China's shares closed 1.42 percent lower on Monday at their lowest level in three weeks as some institutional investors cashed out of their holdings to beef up year-end balance sheets. The benchmark Shanghai composite index, which groups foreign currency B shares and local currency A shares, closed at 1,337.434 points.
Shanghai Bailian Group Co Ltd, China's top retailer, was one of the day's most active stocks, falling 2.5 percent to close at 7.42 yuan.
Bailian had plunged 18 percent on Friday when it debuted following a merger of formerly listed Shanghai Number One Department Store and Hualian.
Number One and Hualian had been suspended since April and since then Chinese stocks have lost nearly a quarter of their value, battered mainly by official economic-cooling steps.
Bellwether China United Telecommunications Corp, the smaller of the country's two wireless operators, was the day's most active counter.

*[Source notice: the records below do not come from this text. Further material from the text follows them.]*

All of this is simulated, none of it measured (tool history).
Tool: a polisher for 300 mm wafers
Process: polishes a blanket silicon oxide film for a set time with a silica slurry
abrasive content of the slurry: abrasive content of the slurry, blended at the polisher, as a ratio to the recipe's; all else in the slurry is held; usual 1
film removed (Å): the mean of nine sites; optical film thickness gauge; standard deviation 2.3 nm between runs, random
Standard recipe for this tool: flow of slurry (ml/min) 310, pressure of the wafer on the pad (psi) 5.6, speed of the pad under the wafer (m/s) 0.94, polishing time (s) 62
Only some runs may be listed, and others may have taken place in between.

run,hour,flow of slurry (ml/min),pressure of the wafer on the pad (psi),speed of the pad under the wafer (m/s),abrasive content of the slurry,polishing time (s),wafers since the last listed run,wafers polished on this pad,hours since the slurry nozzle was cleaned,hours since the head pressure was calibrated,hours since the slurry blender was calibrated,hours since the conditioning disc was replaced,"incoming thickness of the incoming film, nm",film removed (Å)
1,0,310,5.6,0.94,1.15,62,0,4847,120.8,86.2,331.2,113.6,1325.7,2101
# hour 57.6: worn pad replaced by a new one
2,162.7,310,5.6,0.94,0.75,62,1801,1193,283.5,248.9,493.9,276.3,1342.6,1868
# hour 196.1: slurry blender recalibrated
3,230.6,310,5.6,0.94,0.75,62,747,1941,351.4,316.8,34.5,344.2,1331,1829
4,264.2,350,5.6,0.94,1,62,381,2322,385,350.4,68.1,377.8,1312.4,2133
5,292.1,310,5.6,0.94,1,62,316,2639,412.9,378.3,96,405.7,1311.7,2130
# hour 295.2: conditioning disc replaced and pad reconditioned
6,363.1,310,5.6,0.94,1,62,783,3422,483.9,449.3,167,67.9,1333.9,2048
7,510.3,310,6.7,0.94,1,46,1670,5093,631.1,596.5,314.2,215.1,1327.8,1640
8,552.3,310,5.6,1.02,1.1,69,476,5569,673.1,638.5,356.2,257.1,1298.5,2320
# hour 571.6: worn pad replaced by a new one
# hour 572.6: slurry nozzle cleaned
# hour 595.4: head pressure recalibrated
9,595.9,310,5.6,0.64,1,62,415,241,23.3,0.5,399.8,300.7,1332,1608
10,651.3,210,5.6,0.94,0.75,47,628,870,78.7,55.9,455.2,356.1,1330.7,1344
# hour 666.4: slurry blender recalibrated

Its yuan-dominated A shares, open to qualified foreign investors, ended down 1.3 percent at 3.04 yuan.
"Institutional investors are under increasing pressure to draw back cash as the year draws to a close," said Lu Wei, a trader at East Asia Securities.
Steel counters bucked the trend amid concerns over possible supply shortages after Japan's second-biggest auto maker said last week it would suspend some of its operations for five days.
Top steelmaker Baoshan Iron and Steel Co Ltd rose 0.67 percent to 6.00 yuan, while Wuhan Steel Processing Co Ltd, China's third-largest steel maker, gained 0.57 percent to 3.54 yuan.